Google pays $30M for Gizmo5; Did the search giant just blow up the phone biz?
Skype was also in negotiations to buy Gizmo5 before the VoIP (voice over Internet protocol) giant's founders reached a settlement to re-take an ownership stake in the company. TechCrunch first reported the news earlier this week. The deal is a crucial step for the search titan because Google Voice now gains the technology to connect inbound and outbound calls to standard land-lines and cell phones, something it had lacked.
The Gizmo5 acquisition makes a world of sense for Google because it adds a major piece to Google's mobile network puzzle. That's because Gizmo5's open standards-based web calling system allows incoming or outbound calls to real phones. In other words, this deal gets Google one step closer to realizing its goal of forging a parallel communications network independent of the incumbent cable and phone companies.
Gizmo5 also offers a client for mobile-phone users, meaning that, in theory, if you had Google Voice with Gizmo5 and a Wi-Fi connection, say, at an airport this holiday season, you could utterly dispense with your traditional mobile phone service.
I'll repeat that: this development gets Google one step closer to providing a product that could allow you to ditch a conventional phone service -- forever.
"It's a potent recipe," wrote Wired.com's Ryan Singel. "Take Gizmo5's open standards-based online calling system. Add to it the new ability to route calls on Google's massive network of cheap fiber. Toss in Google Voice's free phone number, which will ring your mobile phone, your home phone and your Gizmo5 client on your laptop."
Google intends to merge Gizmo5 with its nascent Google Voice service -- currently the subject of a bitter war of words between Google and mobile phone giant AT&T (T). Apple (AAPL) has refused to allow a Google Voice application on its iPhone, available exclusively on AT&T. Meantime, AT&T has complained to the Federal Communications Commssion about Google Voice blocking certain calls to high-priced rural numbers frequently used for "free" sex chat and conference call lines.
"Gizmo5's engineers will be joining the Google Voice team to continue improving the Google Voice and Gizmo5 experience," Google wrote on the company blog. "Current Gizmo5 users will still be able to use the service, though we will be suspending new sign-ups for the time being, and existing users will no longer be able to sign up for a call-in number."
Gizmo5 was founded in April 2003 by Michael Robertson, the Internet entrepreneur best-known as the founder of MP3.com, and has raised $6 million to date.
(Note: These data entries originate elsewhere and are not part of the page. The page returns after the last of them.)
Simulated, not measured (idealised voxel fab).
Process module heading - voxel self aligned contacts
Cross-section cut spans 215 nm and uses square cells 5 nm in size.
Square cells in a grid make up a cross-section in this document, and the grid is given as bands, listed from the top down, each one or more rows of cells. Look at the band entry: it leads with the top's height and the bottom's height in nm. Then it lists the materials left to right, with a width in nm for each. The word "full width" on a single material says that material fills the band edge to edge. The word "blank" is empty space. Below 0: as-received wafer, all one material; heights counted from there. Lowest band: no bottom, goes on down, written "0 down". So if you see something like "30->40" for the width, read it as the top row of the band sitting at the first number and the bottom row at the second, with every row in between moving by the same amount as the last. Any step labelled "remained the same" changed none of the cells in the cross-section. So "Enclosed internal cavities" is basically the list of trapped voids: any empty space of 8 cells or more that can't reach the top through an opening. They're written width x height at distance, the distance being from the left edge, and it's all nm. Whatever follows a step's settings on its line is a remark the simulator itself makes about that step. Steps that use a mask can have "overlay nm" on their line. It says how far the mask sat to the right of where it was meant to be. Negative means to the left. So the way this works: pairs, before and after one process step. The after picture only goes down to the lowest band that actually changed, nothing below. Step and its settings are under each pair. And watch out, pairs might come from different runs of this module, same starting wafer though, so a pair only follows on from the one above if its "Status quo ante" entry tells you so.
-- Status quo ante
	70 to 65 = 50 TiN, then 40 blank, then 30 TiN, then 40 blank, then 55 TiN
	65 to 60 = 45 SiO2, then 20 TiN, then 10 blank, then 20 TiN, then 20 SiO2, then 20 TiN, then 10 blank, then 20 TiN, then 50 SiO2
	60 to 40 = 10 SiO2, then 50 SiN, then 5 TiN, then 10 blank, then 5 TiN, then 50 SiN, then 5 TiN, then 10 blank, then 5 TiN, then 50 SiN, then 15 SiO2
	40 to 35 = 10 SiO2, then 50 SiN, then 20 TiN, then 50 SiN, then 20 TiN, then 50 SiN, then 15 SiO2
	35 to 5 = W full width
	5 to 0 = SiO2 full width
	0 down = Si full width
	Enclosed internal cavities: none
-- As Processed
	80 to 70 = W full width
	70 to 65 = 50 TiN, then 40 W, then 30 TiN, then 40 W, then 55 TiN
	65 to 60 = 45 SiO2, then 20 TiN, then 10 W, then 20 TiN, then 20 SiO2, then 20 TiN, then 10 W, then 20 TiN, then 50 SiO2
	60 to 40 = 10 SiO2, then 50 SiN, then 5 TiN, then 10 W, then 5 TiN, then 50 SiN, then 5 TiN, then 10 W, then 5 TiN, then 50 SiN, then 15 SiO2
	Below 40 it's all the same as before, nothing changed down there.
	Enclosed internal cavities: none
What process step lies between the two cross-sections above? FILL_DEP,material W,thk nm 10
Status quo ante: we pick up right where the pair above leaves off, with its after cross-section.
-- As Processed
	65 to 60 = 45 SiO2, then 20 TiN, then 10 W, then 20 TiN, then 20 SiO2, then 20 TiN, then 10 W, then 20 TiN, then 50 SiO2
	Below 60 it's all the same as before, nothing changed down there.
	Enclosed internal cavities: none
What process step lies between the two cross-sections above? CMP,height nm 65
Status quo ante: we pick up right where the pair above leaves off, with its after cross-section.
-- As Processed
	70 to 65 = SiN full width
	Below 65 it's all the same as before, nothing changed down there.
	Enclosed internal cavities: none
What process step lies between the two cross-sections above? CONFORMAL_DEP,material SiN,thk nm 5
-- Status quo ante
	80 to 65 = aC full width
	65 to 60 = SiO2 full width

Prior to the Gizmo purchase, Google Voice has lacked true VoIP capability. That changes now, pushing Google into direct competition with Skype, which just emerged from limbo with the settlement of a bitter legal dispute between the company's founders, eBay which owns Skype, and a consortium of private investors trying to buy Skype for $2 billion. Skype had viewed Gizmo5 as a possible alternative should the settlement fall through.
Google's purchase of Gizmo5 for $30 million -- a song, really -- should put the entire phone industry on notice, from the incumbent telecom and cable companies, to entrenched VoIP players like Skype. Head's up: Google's coming at you.